Child sexual abuse prosecutions and convictions roughly halve in four years
Research from the NSPCC finds child sexual abuse (CSA) prosecutions and convictions are falling and young people are facing increasingly long court delays.
New Freedom of Information (FoI) requests have revealed that prosecutions for CSA in England and Wales have more than halved since 2016 while convictions dropped by 45% over the same period.
The average time taken for CSA cases to reach court and be completed has also increased by 5 months in the last 3 years. Last year, the average case took 1 year and 10 months to reach completion.
One young person, who wished to remain anonymous, spoke about the effect such delays in the justice system have.
“I was sexually assaulted over a year ago. I ended up reporting it as I knew what happened wasn’t right. It’s been months since then and I’m only now having to give evidence in court, just when things were starting to get back to normal.”
The latest data shows prosecutions for CSA in England and Wales have dropped from 6,394 in 2016-2017 period to 3,025 – less than half – in the 2020-2021 reporting period. Convictions have also dropped at a similar rate, from 4,751 to 2,595 over the same period.
The young person continued: “Being in court was harder than I thought – they kept asking loads of questions. I get that’s what they have to do, but I felt like they didn’t believe me. Since then, I keep replaying the events in court over in my head, wondering if I said the wrong thing. To be honest, I’m not bothered about the outcome anymore – I just want it to be over quick, and for people to stop worrying about me.”

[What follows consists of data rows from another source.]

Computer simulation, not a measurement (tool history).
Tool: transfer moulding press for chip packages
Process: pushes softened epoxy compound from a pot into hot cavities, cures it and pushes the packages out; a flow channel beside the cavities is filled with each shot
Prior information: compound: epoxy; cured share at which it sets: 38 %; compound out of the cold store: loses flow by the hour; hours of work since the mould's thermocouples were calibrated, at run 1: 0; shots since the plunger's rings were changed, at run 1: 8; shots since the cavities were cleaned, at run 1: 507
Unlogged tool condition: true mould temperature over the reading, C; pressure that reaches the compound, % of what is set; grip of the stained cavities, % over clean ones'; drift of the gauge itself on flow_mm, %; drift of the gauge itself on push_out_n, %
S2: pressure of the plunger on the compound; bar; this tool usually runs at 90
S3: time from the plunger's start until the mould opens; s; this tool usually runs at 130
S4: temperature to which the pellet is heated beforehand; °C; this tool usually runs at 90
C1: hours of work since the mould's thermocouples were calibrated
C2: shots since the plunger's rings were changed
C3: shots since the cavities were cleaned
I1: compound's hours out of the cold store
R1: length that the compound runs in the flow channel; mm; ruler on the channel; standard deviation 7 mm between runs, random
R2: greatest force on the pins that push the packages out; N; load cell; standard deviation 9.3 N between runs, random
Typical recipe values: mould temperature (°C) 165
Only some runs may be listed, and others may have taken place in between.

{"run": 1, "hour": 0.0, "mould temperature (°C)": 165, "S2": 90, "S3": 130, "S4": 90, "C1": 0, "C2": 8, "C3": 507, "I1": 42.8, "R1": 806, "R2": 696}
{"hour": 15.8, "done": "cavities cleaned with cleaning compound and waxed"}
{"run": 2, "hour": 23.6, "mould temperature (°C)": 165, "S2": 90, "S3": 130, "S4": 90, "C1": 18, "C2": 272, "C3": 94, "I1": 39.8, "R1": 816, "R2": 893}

The drop in convictions follows an insight briefing last year which found that in the 2019-2020 period, the total Ministry of Justice budget was around 25% lower than in 2010/11.
“England and Wales have also experienced court closures, a drop in court staff, the ending of almost all specialist young witness schemes, a shortage of registered intermediaries and a 57% increase in police reports of CSA in 5 years,” the NSPCC says.
In 2021, a National Audit Office warned the backlog of cases in criminal courts “severely affects victims, witnesses and defendants” and is likely to be a common issue for several years.
The NSPCC says going to court can be extremely daunting for young people, with uneven access to pre-trial support and many experiencing long waits for their trial to start. It says some struggle to relive their abuse in court and were forced to face their abuser, while others went through cross-examinations which increased their feelings of blame or guilt.
“Today I had to appear in court to give evidence after I was sexually assaulted last year,” one young person said, sharing their experience with Childline.
“If I’m honest, I didn’t think my case would even go to court, and I’m finding the whole process overwhelming.
“I was on a video link, so the person who assaulted me couldn’t see me. […] I’d prepared a statement in advance but then I was asked a load of follow-up questions. I struggled to give detailed answers as it happened so long ago – plus I’ve blocked most of it from my mind anyway.
“In the end, the session had to finish early because I was struggling to speak. They’ve said I have to go back tomorrow, but I really don’t want to do it.”
The NSPCC is now calling on the Dominic Raab, Lord Chancellor and Deputy Prime Minister and the rest of the Government to commit to a national review into the fall in prosecutions and convictions for CSA cases in England and Wales and set out an action plan for reversing the decline.
While a review of adult rape cases resulted in the government committing to prosecution and conviction increases, there’s been no review or commitment to tackle the significant fall in CSA cases.
Anna Edmundson, NSPCC Head of Policy and Public Affairs, said the significant fall in prosecutions and convictions is “utterly unacceptable”.
“Young victims of abuse have often lived through unimaginable trauma but many want to share their evidence with a court and prevent perpetrators from causing further harm. These figures show young witnesses are being denied this opportunity and those who do go to court experience long delays and inadequate support which risks retraumatising them further.
“We call on Dominic Raab to review and reverse the decline in prosecutions and convictions, use the Victims’ Law to tackle the delays affecting child sexual abuse cases going through court and provide much better support for young witnesses and victims.”
In addition to a national review, the NSPCC is calling for the Government to ensure that young people benefit from the £185 million allocated to the MoJ to increase the number of Independent Sexual Violence Advisors, and that a significant number of these are trained to work with children and young people.
The charity also says the Government should invest in ‘joined-up’ support services for young people who have experienced abuse – such as Child Houses which bring together multiple safeguarding agencies like the police and social services under one roof to support children recovering from sexual abuse.